Climate change by any other name is still an attempt to scare people into believing that their daily habits are causing the literal world to die so they might open their wallets and give a little to the cause. Or convince them to use their vote to elect legislators who support taxpayer funding to groups that work on the cause of anthropogenic climate change. The goal of the latter is to incentivize the creation of a whole new batch of academics to push what is — at best — an evolving and incomplete understanding of how global temperatures fluctuate and just how much of a role humans play in those fluctuations.
And every time the average person catches on to the “evolving and incomplete” part, those selling the idea of man-made climate change do a little re-branding. (DISCLOSURE: I’m sure we play a role in effecting our environment, but nowhere near the disaster scenarios climate alarmists have been selling since the 70s.)
When I was a kid, it was “Global Warming.” Then, because those pesky hockey sticks turned out to be manufactured and the fluctuations trended colder rather than warmer for a period of time, it became “Climate Change.”
Now — ready for this? — it’s “Climate Restoration.” That is, an attempt to restore the climate back to pre-Industrial Revolution days.
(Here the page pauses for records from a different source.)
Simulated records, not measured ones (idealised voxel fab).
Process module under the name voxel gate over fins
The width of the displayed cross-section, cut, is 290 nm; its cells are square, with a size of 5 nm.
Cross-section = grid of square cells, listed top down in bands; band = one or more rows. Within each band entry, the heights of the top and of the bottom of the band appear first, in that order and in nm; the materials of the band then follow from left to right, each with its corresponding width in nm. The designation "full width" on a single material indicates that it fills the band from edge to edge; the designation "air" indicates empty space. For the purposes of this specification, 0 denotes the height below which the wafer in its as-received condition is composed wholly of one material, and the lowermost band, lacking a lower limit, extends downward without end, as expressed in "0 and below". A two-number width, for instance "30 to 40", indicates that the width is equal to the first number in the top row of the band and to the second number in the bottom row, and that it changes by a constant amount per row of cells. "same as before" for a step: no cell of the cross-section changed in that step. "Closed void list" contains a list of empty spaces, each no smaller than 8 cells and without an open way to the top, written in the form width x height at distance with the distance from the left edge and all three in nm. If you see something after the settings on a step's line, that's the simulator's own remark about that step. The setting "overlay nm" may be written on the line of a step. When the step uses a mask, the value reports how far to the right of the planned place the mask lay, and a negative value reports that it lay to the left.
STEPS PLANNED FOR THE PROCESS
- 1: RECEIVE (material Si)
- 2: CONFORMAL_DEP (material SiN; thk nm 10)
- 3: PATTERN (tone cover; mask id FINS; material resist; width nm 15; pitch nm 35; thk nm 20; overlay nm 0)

In the end, somehow we knew it would come to this. The Left, in the form of the think thank RAND, has gone full Luddite:
Since the 1992 United Nations Framework Convention on Climate Change, society has organized efforts to limit the magnitude of climate change around the concept of stabilization — that is, accepting some climate change but holding it within acceptable bounds. This report offers an initial exploration of the concept of climate restoration — that is, approaches that seek to return atmospheric concentrations of greenhouse gases to preindustrial levels within one to two generations. Using a simple integrated assessment model, the analysis examines climate restoration through the lens of risk management under conditions of deep uncertainty, exploring the technology, economic, and policy conditions under which it might be possible to achieve various climate restoration goals and the conditions under which society might be better off with (rather than without) a climate restoration goal. This report also explores near-term actions that might help manage the risks of climate restoration.
Take a moment and try to grasp how utterly demented this is. So great is the cultural-Marxist hatred for modernity — Marx himself was a child of the Industrial Revolution and developed his crackpot scheme based on mid-19th-century conditions — that, like the Luddite, they wish to return to some halcyon period before… well, you draw the line wherever you like.
Since “climate restoration” is clearly a new discipline (have you ever heard the term before today? I hadn’t.), it makes one wonder just where these studied pros who understand the landscape are coming from. Are they former climate change experts who shifted focus?
In any event, two of their key findings include:
- getting the air back to a place where the clean up of greenhouse gas emissions are least expensive (no telling how expensive it would be to make it cheap to do that but I bet it’s up there)
- and setting up a “process of policy experimentation” (which will require dolla dolla bills, y’all!) to help society achieve its goal of getting back to clear air.
Basically, global warming by any other name is still expensive and based on data that has been alternately manipulated (proven by the hockey stick scandal), or anecdotally unreliable or unusable because it doesn’t say what the alarmists want it to say (this winter seems to be lasting forever, doesn’t it?).
Being responsible stewards of the environment is a good and noble thing. Bilking taxpayers out of their money for programs that haven’t been proven necessary and scaring/shaming people into believing they’re destroying their world is neither of those things.